The Design Boutique Hotel & SPA Goldene Rose is an inn that spent the better part of six centuries lodging queens and crown princes, Queen Victoria among them, and, since 2022, reinventing itself as something Bavaria did not previously own: a proper old-town spa hotel. Its restaurant is the Kantine Rosine; its bar, the Queen Vicky, keeps the royal guest's name in lights. Its kitchen is run by Chef Alexander Hundt.
Hundt is from the Pfalz. He took his professional qualification at the Hotelfachschule Heidelberg, Germany's oldest hotel school, trained at the Savoy, and went on, with his colleagues, to cook at a two-Michelin-star level. He has worked in a good many kitchens, and he talks about the trade as a chef does when he means it: cooking, he has said, rewards the person willing to look past the edge of their own plate. He runs the Kantine Rosine as a team rather than a one-man show, which is the first thing worth knowing about how he cooks.

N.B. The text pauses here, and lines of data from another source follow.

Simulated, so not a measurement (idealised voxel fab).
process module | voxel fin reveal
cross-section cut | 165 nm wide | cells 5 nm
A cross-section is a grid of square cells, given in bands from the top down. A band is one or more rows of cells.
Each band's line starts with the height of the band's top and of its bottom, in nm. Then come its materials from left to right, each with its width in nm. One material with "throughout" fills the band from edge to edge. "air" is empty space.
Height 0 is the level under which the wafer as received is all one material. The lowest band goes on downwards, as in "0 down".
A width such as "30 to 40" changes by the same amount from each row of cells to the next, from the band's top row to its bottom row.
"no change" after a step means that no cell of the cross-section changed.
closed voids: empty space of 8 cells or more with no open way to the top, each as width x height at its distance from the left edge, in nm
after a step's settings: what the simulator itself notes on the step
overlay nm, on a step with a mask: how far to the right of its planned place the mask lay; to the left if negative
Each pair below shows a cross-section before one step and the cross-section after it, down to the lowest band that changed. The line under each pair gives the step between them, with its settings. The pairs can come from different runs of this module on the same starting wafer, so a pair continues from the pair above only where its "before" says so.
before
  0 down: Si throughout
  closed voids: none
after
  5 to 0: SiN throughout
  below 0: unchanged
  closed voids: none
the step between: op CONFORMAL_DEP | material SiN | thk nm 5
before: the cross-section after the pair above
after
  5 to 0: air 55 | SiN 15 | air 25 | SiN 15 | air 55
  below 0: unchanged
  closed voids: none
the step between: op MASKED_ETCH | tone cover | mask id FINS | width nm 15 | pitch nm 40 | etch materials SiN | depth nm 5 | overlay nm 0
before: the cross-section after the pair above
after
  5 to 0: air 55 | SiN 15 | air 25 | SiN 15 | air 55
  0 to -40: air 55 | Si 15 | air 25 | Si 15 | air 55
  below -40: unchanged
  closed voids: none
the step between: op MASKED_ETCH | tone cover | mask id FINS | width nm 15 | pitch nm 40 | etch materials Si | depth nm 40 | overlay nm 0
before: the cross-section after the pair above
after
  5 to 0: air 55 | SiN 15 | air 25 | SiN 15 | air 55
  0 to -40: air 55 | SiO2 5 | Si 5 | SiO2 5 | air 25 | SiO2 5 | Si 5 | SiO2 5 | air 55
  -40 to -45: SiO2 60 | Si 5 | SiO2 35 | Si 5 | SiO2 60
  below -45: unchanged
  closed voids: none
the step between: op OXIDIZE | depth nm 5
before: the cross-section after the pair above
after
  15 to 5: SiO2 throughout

The second is what arrives on the plate. The kitchen's six-course standing tasting menu changes with the season and, on the evidence of a recent edition, is both precise and unafraid. It opened with monkfish cheeks set in a herb jelly against marinated asparagus, moved through a quail roulade lifted by a port wine foam, and continued to veal fillet stuffed and wrapped in leek with baked potato dumplings. A course of Brillat-Savarin and truffle on pumpernickel followed, an unexpected pairing that worked. Dessert is the house signature, the "Golden Rose": butter biscuit, rhubarb, raspberry. There’s also a four-course vegan menu option, and it can be taken with or without a wine pairing, though the pairing is the better way to go.
The wines are chosen by Marcel Scherb, the Kantine Rosine's new sommelier, and the range is deliberately wide. One menu moves from a Scheurebe grown on Rheinhessen limestone to a Pecorino from the Abruzzo coast, an Australian Cabernet from the Murray Darling, a Zweigelt from Burgenland, and a Cap Classique from a boutique estate at the Cape run, as it happens, by a South Tyrolean couple. The list is not assembled to showcase a single region. It is assembled to match the food, and Scherb's brief is to keep extending it.
There is humour in the kitchen too, and it is worth knowing before you sit down. The à la carte menu lists its seasonal asparagus as "Asparagus Tarzan," sold by the glass and the bottle as though it were wine. A scoop of sorbet appears under a heading that thanks a higher power. Hundt cooks seriously without taking himself seriously, a balance not every kitchen at this level manages.
The fullest expression of Hundt's cooking is the Chef's Table, and it is a different proposition from the standing menu in one important respect. The seasonal tasting menu is fixed: the kitchen decides the courses, and the guest orders from a card. The Chef's Table inverts that. The guest chooses the evening, brings their preferences and the ingredients they most want to eat, and Hundt builds a six-course menu around them, prepared fresh that night, with a wine pairing matched to it by Scherb.
What makes the format worth booking is not only the bespoke menu. It is the access. The Chef's Table seats guests close to the kitchen, with Hundt himself moving between the pass and the table, explaining a technique, the source of an ingredient, the thinking behind a particular course. It is, in plain terms, an evening spent in the company of the chef who cooked it, with the food as the reason for the conversation rather than a substitute for it. Few restaurants offer that, and fewer still in a town this size.
The case for Dinkelsbühl is straightforward. A chef with a two-star background and a clear preference for the team over the spotlight, a kitchen already recognised for the precision of its tasting menu, and, in the Chef's Table, the chance to have that kitchen cook to your own brief for an evening. The standing menu is reason enough to come. The Chef's Table is reason to plan the trip around it.
The Kantine Rosine at the Hotel Goldene Rose, Marktplatz 4, Dinkelsbühl, serves a seasonal tasting menu with an optional wine pairing. The Chef's Table is bookable on request for the evening of the guest's choosing: six courses, composed around the guest's preferences and prepared fresh, with an optional wine pairing curated by sommelier Marcel Scherb.